The Labor Department recently requested in-formation from the 401(k) industry on brokerage windows, signaling that it may be ready to pursue rules that would clearly address the responsibilities of plan sponsors and advisers as to these retirement plan options.

Brokerage windows, or self-directed brokerage accounts, allow participants in a 401(k) plan to go beyond the menu of mutual funds, target date funds and money market funds that most plans offer. Those who select these accounts can theoretically invest in any financial product in the marketplace, including stocks, bonds — even options — although most employers limit choices.

Inherent in the idea of a self-directed brokerage account is that the plan participant is now taking on much more responsibility for his or her investment decisions. Some welcome that but others are not so sure.

FIDUCIARY ROLE

Among the questions the DOL is asking the public to comment on are whether fiduciary or disclosure rules should apply to these accounts, whether they are being monitored by plan fiduciaries and whether the fiduciaries even have access to information on the investments workers are choosing.

Clearly, the DOL is concerned that these accounts might backfire on the investors who use them. Instead of helping employees gain the maximum performance out of their retirement dollars, workers could end up with large losses if they choose the wrong investments. That is precisely why many advisers in the retirement space don’t recommend brokerage windows. They are concerned that most employees simply do not have the expertise to choose their own investments, especially in an account as important to their future as a 401(k).
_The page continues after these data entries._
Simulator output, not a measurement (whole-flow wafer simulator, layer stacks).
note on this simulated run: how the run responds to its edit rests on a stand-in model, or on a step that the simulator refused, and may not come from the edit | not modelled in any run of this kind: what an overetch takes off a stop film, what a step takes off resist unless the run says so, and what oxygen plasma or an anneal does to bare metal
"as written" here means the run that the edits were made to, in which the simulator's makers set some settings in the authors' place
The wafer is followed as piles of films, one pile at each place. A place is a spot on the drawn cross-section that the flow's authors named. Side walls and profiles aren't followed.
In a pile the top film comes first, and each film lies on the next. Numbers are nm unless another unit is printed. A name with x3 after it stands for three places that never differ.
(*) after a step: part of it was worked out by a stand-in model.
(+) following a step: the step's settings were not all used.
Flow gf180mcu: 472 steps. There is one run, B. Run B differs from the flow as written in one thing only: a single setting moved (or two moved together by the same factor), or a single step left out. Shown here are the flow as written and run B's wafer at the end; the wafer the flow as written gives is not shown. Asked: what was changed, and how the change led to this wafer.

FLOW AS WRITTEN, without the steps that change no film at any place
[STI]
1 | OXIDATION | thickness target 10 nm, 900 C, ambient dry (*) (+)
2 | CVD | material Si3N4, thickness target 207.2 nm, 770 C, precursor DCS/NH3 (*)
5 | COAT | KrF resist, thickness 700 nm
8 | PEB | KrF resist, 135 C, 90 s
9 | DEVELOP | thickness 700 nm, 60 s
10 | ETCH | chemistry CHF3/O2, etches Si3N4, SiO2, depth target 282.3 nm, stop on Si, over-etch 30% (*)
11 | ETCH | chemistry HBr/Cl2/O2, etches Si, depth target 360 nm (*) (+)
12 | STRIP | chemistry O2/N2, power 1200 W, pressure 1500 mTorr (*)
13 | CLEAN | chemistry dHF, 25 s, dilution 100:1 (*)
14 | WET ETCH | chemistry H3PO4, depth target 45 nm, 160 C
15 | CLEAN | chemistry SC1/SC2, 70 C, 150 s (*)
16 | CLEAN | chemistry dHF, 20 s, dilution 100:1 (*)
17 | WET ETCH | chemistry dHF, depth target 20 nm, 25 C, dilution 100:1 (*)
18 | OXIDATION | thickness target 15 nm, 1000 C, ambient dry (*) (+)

If the DOL ends up issuing rules regarding brokerage windows, plan sponsors are rightly worried that they could be held accountable for the decisions of workers, even though they had little control over their investment options.

Plan advisers need to make sure they and the plan sponsors with whom they are working take advantage of the opportunity to have their voices heard on this matter. Once rules are promulgated, it will be too late to complain.